Thursday, August 19, 2010

"67th Avenue"

WOW!

The beach is amazing! The air is cool enough to exhaust the humidity and yet i'm not too chilled to cause regret for my newly shaved legs. My feet are relaxed and at home, comforted by the damp sand. What a magnificent day! It truly has been nothing less. Even the smell of the ocean, neither stuffy nor potent; a perfect blend of rythmic tune. I could fall asleep right here.

What if in life we could capture these moments in large mason jars? Our memories of each feeling, scent, hue, and tint would be trapped inside so that with every twist of the cap we feel the exact feeling as the day we first tricked it into the jar. Like a favorite movie watched over and over, there would be no change in script or substance. Could that even be possible?

I think perhaps the only difference and impossibility of that concept is the constant change of our perception. I ask myself would it truly be a treasured moment if it had the capability of being fully captured? We are able to remember details such as a shell from the sand or a picture taken of the horizon but that one exact moment we can never re-create. Maybe that's the point. Maybe we're supposed to, in the moment, treasure the bigger picture because it simply won't last forever.

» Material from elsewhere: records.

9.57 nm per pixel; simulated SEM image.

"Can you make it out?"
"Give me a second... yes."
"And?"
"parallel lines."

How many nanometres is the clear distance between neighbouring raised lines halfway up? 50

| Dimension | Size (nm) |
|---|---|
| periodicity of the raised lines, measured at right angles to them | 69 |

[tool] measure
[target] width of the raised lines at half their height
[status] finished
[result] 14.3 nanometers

Being here I'm reminded of that whole year when Steve and I were in Denver. There were no salt-flavored sunsets or sand nuzzled comfortably between my toes. There were no roaring waves providing tranquility. While big, beautiful, colorful, and creative...it was no Myrtle Beach and yet while roaring, and breezy...this is no Denver. I've realized that is's all in the way we perceive and appreciate our surroundings. I think somewhere in the selfishness I forgot to look right in front of me in the beautiful cinema God has provided. The greatest of all is in its unique creation it costs little to witness...but you surely must purchase a ticket in order to truly experience the full effect.